Cloudy
Hebrews 11:29-12:2


August 15, 2004

On Tuesday when I thought about this sermon I wrote that I would not bring the Olympics into the sermon as I expect a lot of preachers would today. But today is Sunday, a new week, and I will go halfway against my pledge. The author of Hebrews talks about persevering in the race set before us - and racing is a good part of what the Olympics is about.

A few years back Nike athletic shoes promoted their product with a then remarkable set of advertising images. A runner was shown in a wide angle photograph running across a vast landscape with a long and winding road stretching out seemingly to infinity before him or her. “There Is No Finish Line” the caption read. Nike understood what it took to be a serious competitive runner. Ironically, Nike is a Greek word that means “victory.” A victory implies a definite end or conclusion. But according to their slogan, one will get nowhere if one settles for a particular accomplishment and then retires. The pilgrimage never ends.

I have been searching for a long time. Searching for the Holy Grail of Christianity and of religion in general - nothing less than faith. I have, however, never really found faith. But on occasion faith has found me and that has made all the difference.

Faith is one of those five-letter words that has been used so much it has lost its specificity, and perhaps its serendipity as well. It has become a noun when it should have stayed a verb or some other less definite particle of speech. Nevertheless, faith is what we talk about religiously; faith is on every person’s lips. Hebrews talks about faith a lot, so it is appropriate to listen to how Hebrews talks faith.

What was read this morning is just a portion of a longer, rhythmic recitation of the history of faith among the characters of the Bible. The author begins chapter 11 with the most famous definition of faith in Christian thought: “Now faith is the assurance of things hoped for, the conviction of things not seen.” I have never really liked the tone of this definition, because faith has so often been interpreted in the light of this statement as a kind of blind faith. Faith is not based in present reality, but in the not has been and the not yet.

Yet, faith is real, living in the here and now, but it is neither a possession nor an achievement, nor is faith an identifiable list of correct ideas. Our Christian faith is not reducible to the Nicene Creed, or a list of doctrinal propositions many denominations utilize to distinguish between those who are in and who are outside their community.

Being human beings our rational minds - which were created and animated by God also - want to define and limit and quantify faith. But authentic faith is indescribable, for faith is constituted by our relationship with God, the wholly other, the ground of being, the Ultimate Concern. Try as we might, we cannot define God and pin God down to a few propositions we can print on a piece of paper. God is infinitely beyond our words and sentences. Therefore, faith in one person is often radically different from the faith of another individual. The author of Hebrews understands that faith is the strongest, but least predictable quality of a human being.
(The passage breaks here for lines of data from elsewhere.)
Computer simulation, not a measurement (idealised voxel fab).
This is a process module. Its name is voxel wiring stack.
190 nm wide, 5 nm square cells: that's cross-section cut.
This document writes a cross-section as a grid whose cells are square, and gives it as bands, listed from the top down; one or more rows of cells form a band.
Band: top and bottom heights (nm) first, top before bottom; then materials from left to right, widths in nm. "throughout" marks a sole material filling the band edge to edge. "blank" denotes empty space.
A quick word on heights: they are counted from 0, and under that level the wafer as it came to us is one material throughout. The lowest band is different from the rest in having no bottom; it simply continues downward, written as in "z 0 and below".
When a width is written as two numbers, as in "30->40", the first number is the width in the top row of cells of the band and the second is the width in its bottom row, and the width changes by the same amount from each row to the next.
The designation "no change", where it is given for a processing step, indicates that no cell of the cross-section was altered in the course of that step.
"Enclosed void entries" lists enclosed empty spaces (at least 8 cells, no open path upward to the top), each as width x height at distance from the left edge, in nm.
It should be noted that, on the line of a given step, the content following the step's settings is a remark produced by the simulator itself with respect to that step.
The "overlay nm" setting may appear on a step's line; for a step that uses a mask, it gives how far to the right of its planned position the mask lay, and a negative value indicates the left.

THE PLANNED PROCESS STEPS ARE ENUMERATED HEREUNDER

Clarence Jordan translates that famous phrase into “Now faith is the turning of dreams into deeds.” That’s how we recognize faith -- in the way people actually live faithfully, not in the poetic beauty of their words about faith.

The author of Hebrews eschews talking about faith on a theoretical basis and starts naming names. By faith, “living by the Unseen” (Clarence Jordan), he or she recalls Abel offered a sacrifice more acceptable to God than that of his brother Cain. Abel offered vegetables from his garden, while Cain presented meat from the hunt, but it wasn’t the kind of offering, it was the kind of heart, the kind of relationship Abel had with God that mattered. And “through his faith he still speaks.”

The author doesn’t stop; indeed, he gets on a long roll. I can see her preaching at a revival meeting, a little call and response with the congregation. By faith, Abel was counted as righteous. By faith, Enoch skipped death completely. By faith, Noah built a ship in the middle of dry land. The congregation knew the story of each one, they nodded their heads in agreement, and the light started to fill up inside them, understanding began to creep into their brains and hearts inexorably. This cloud of witnesses of the way people have faith in the presence of God was enveloping them, just like a real cloud saturates everything with its moisture.

By faith, Abraham said yes to God’s call to travel to an unknown place. By faith, barren Sarah was able to become pregnant, old woman as she was at the time. By faith, Isaac and Jacob and Joseph kept on keeping on with their conversation with God.

By faith, Moses lived a most unusual life, always keeping his eye on the One no eye can see. By faith, Israel walked through the Red Sea on dry ground, and the Egyptians had no faith and drowned in the same place. By faith, Israel walked around Jericho and the walls came atumbling down.

Oh, then there was Rahab and the author knows he doesn’t have enough time to fill out the whole story -- Gideon, Barak, Samson, Jepthah, David, Samuel, all the prophets. And then he gets up to the present day of his audience and talks about all the Christian witnesses to this faithful walking with God. The word witness in Greek is martyr and there were plenty of martyrs who suffered cruelly for their faith, but who cares about cruelty when God is walking with you?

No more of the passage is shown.